That is odd behavior.
Do all of the replcas have the same applications connecting to them? Not nessisarily the same instances but the same applcations configured in a simmilar way. The reason I ask is I'm wondering if there might be a rouge app sending heavy queries repeatedly to the servers. Is sounds like issues I've seen in environments where nscd wasn't properly tuned (hundreds of processes querying nscd but only the default low thread count limit) and had stopped functioning correctly. The result was the ldap servers were victims of hundreds of boxes launching an unintended dos atack.

On May 14, 2012 7:54 PM, "Brad Schuetz" <brad@omnis.com> wrote:
I have recently upgraded our 389 servers from pretty old versions that
were a mix and match of 389 release and CentOS released versions (all on
centos 5) to the latest (on centos6) (specific RPMs listed below).

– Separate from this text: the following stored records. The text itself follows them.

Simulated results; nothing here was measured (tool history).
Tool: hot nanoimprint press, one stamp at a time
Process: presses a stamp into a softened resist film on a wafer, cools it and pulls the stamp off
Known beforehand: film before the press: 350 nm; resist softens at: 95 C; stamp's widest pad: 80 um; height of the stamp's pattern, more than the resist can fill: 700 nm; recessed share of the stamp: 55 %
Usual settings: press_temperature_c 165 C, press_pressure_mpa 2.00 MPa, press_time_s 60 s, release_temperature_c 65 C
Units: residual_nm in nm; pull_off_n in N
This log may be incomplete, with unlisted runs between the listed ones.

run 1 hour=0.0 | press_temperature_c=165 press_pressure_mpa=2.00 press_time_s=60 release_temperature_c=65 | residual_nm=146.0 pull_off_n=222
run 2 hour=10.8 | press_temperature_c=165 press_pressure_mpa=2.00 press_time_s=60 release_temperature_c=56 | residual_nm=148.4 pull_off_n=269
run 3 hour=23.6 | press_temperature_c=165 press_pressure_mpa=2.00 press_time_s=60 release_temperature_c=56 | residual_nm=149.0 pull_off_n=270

I did this though a full ldif dump of the original server and imported
into a freshly installed new master server.  Then I setup the
replication agreements with the 7 slave servers and everything was
running fine.

After about a week I starting having a problem with the hubs servers
where all of them after (possibly exactly) 24 hours would start going
crazy on the disk IO (95-100% according to sysstat) of that server
making queries to ldap slow.  The master server does not exhibit this
problem, it will run completely fine.

A simple restart of the dirsrv process corrects the issue and then it
will run for another 24 hours before repeating the issue.

The hardware running each node is somewhat different with varying disk
speeds underlying, but all exhibit the same behavior.

This happens the same on the 2 nodes that get relatively little traffic
and the 5 nodes that get a lot of traffic.

I was originally on the 389-ds-base release that shipped with CentOS6
and have changed to the version from the
<http://repos.fedorapeople.org/repos/rmeggins/389-ds-base/epel-389-ds-base.repo>
repo, both do the same thing.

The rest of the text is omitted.